Most of mi familia and some friends went camping over the Labor Day weekend to Bear Canyon. My brother Ralphy and his wife went up on Wednesday to save a spot for all 32 of us, but I might be missing someone – but that doesn’t really matter. Some arrived Thursday and most of us on Friday. It was an insane drive to get there. What would have normally taken us 2 1/2 hours took us 4 hours to get there because the traffic was insane. Even though it’s the same spot every year, it was way difficult to find in the dark. Besides that, we had an amazing time. We stayed up late Friday just sitting around the camp fire talking, roasting marshmallows and star gazing and throughout the day, some of the kids had fun on Jessica’s power wheels.

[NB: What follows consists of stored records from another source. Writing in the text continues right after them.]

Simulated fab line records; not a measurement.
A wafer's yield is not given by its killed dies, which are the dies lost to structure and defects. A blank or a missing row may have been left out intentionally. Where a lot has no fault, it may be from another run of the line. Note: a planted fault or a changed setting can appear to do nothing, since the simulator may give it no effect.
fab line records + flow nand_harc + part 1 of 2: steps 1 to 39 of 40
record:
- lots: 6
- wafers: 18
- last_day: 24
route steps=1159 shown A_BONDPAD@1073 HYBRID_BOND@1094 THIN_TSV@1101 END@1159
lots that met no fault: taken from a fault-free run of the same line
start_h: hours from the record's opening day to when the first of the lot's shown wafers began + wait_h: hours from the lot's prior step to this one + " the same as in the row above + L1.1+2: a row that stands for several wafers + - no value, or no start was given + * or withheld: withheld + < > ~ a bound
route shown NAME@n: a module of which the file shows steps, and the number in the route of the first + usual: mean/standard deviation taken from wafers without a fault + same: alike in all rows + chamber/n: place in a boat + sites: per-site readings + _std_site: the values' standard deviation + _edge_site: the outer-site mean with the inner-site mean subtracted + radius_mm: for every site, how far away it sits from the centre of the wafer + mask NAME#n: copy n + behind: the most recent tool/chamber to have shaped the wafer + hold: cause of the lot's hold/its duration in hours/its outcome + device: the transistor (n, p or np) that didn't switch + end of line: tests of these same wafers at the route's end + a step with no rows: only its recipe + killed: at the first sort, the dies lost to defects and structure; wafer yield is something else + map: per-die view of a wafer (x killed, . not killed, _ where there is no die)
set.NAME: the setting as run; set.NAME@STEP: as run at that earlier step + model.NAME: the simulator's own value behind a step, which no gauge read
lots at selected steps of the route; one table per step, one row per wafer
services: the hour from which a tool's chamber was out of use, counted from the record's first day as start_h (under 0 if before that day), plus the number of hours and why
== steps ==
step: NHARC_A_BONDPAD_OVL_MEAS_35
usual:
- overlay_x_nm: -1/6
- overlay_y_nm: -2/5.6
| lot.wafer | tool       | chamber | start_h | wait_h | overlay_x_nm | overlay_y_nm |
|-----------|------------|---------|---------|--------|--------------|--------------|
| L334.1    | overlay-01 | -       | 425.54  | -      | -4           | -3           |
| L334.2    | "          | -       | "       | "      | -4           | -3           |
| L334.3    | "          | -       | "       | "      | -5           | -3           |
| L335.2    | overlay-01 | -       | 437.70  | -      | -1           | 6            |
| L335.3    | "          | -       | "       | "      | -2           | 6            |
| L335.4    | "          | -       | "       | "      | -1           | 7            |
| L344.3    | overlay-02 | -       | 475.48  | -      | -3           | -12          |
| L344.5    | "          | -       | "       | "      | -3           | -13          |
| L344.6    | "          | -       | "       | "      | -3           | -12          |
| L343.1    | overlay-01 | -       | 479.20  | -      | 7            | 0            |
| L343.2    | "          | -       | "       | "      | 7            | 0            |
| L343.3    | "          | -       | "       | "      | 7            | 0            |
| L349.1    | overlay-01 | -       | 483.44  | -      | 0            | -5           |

During our camping trip, my sister Sylvia, her daughter Amanda, Jessica & I had the opportunity to drive to Heber to visit my sister Sarai and check out her home that she just had built and then drive up to Taylor for a birthday party. At the birthday party they were able to dress up like princess and get their hair and make up done. Of course both of our daughters are little tom boys that instead of getting all dressed up decided to chase butterflies, tried to catch frogs, try run around and play with the horses. They did however decide to go on a horse and carriage ride.
The kids (and me) had fun jumping of a tree stump while someone snapped a picture of us in the air. Of course I had a difficult time doing it – but none the less, I did it!
So about 15 minutes after I laid Jessica down, I thought she was a sleep so I decided to lay in bed with her with my cheek right on her cheek. I know that’s weird, but she just look so sweet and peaceful.
Anyhow, she then busted out with a HUGH disappointed sigh and said, “MOM! I am NOT a pillow, I Jessica!” I told her that I knew she wasn’t a pillow. So then she said, “Why you lay on me cause I Jessica!” I just laughed. Well, she didn’t find it amusing and said, (while pointing to a pillow) “mom! look!, this is a pillow”! then she pointed at herself and said, “I Jessica“
After she fell back asleep (luckily it was quick) I took a picture with my cell phone – hence the poor quality.
So in my classroom, I have classroom jobs for my students, you know, to teach them responsibility. Well, one of the jobs is being a receptionist. That just means that if I am not near the phone the receptionist will answer it.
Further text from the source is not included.